Tsunami warning center now staffed 24/7
By Greg Wiles
Advertiser Staff Writer
The next tsunami alert for Hawai'i may include a more detailed prediction that gives a better idea of what areas to evacuate and whether the wave will be destructive.
Jeff LeDouce, director of the National Weather Service in the Pacific Region, said the capability will be available in the future as a complex computer model is constructed and new ocean sensing equipment is installed.
The U.S. has been upgrading tsunami monitoring systems after the devastation and deaths suffered in South Asia after a deep-ocean earthquake in December 2004.
Locally, the staffing at 'Ewa Beach's Pacific Tsunami Warning Center has been increased and its responsibilities expanded, LeDouce said. On Wednesday the warning center, the first of its kind in the world, went to 24-hour staffing, seven days a week.

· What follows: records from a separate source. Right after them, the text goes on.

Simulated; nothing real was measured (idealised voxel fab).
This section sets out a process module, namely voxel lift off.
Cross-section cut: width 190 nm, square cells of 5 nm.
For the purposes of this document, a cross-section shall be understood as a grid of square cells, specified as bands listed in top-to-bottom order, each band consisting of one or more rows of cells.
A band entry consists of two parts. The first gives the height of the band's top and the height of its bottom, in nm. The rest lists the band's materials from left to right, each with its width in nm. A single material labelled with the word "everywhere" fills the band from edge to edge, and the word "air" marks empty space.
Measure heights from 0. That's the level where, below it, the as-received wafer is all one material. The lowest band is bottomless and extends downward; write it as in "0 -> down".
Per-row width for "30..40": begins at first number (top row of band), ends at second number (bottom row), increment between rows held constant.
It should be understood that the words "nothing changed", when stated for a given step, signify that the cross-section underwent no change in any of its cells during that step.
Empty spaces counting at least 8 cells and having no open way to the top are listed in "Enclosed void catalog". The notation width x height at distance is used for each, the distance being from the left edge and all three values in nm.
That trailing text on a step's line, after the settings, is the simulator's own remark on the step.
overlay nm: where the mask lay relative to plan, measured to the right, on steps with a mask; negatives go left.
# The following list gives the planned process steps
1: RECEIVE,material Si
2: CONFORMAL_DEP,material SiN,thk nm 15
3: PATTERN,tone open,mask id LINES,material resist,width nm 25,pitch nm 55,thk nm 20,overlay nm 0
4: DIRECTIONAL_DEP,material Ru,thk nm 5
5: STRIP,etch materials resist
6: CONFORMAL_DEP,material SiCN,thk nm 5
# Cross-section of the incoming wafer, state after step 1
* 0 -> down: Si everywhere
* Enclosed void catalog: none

"We are doing a number of things that are reactionary," said LeDouce, speaking yesterday to the Risk and Insurance Management Society's annual meeting, which this year met at the Hawai'i Convention Center.
"But we are also doing a lot of things that are proactive."
That includes working on faster warnings for tsunamis generated from local earthquakes. Currently the warnings take two to five minutes after an earthquake occurs. LeDouce said a big priority is to get that under 90 seconds by installing more seismic sensors in the state.
The Pacific Tsunami Warning Center also has been working on alerts for other parts of the world as part of a $37.5 million U.S. global monitoring system.
The center, which had been responsible for monitoring only the Pacific Ocean, began watching for activity in the Indian Ocean last summer.
It also has e-mail systems in place to alert people of potential Indian Ocean tsunamis. To make sure people are seeing the bulletins, there is a list of English-speaking offices they can telephone in the region that are operated around the clock, LeDouce said.
The warning center also is responsible for alerts in the Caribbean and Puerto Rico, while another center in Palmer, Alaska, that has watched over the West Coast and Alaska, is now also keeping an eye out for Atlantic tsunamis, LeDouce said.
A computer model projecting potential impacts on Hawai'i from a tsunami caused by a deep-ocean earthquake is among 74 models being developed by the Pacific Marine Environmental Laboratory in Seattle.
These will use data generated by 37 reporting stations around the Pacific comprised of a sensor anchored to the ocean bottom that transmits data to a buoy which is in contact with a warning center via a satellite.
So far 11 of the stations have been installed, LeDouce said. Five of the seven scheduled for the Atlantic and Caribbean are in place.
He said staffing at the warning center on O'ahu went to 24 hours daily from the 16 it had been since January. Before that, the facility had been open between 8 a.m. and 4:30 p.m. and had people on call for the rest of the day, LeDouce said.